An interesting aspect of online dating is the double edged sword of communication. When it’s bad, it’s really bad (see: The Fighter ), and when it’s good, it can be great. I’m not in the great segment yet. But I’m dancing around the possibility of maybe kind of good. Which is probably only a few hairs away from being kinda bad now that I think of it …..
Great is a rare thing. Great means they understand the context of prose thru text. They know when to walk a line with endearments, and which endearments work. For example, Sweetie has never been an endearment that works for me, but it seems to be a common one used. Sweetie is a word that grandmothers use when speaking to sales people. But I also don’t find Sweetie to be insulting, crass, or derogatory, so I usually overlook it.

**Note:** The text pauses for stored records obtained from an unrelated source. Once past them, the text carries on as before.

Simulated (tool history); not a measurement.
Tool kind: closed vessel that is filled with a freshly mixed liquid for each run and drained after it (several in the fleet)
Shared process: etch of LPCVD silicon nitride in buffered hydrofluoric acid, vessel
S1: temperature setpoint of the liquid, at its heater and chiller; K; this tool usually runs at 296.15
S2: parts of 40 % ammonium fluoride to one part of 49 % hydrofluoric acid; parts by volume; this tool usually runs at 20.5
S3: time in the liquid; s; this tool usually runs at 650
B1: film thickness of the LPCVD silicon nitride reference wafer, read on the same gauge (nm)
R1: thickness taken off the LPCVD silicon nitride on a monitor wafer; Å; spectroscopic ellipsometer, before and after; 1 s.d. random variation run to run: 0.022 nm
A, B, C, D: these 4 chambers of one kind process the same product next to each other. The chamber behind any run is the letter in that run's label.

Great means that they know how to interject humour into conversation. I don’t like a one-man 24 hour comedy show when I am getting to know someone, but making me smile or laugh here and there wins you mega points.
Giving great text is about as important to me, as getting great head for most men. Ok, so maybe my comparison fields need a little work, but I really do enjoy a good texting session. They last. They give you time to think, to giggle, to wonder. They can put you on edge – the good kind of edge. It doesn’t have to be a sexting session either. It’s just something that leaves a lasting impression. Here are a few of the rules that set up great text for me:
- Morning texts. Nothing says “Hey you’re on my mind…” more than a morning text. This is only applicable when you both have interest. If you are waning in your feelings, this can feel a little creepy.
- A great endearment. Again these only work when there is mutual affection building, but a well-placed Darlin’ (one of my favorites) or Baby (never use that one out the gate – too personal) can make me all melty. Dear, Sweetie, and Darling (it’s all about the dropped G folks) all envoke the same 1950’s funeral parlor feeling to me.
- Sign-off’s. If you are in the middle of texting and something comes up; work, phone call, life in general, don’t just stop texting. A simple “I have to run now, it’s been great chatting with you, maybe catch up later?” works. Even the old “BRB”, or “Phone call” works. Walking away mid-sentence usually leaves me wondering if I said something wrong, or if you suddenly dropped dead in the middle of the conversation. Okay, not really on the latter, but you catch my drift. This one drives me crazy and I am dealing with it as I write …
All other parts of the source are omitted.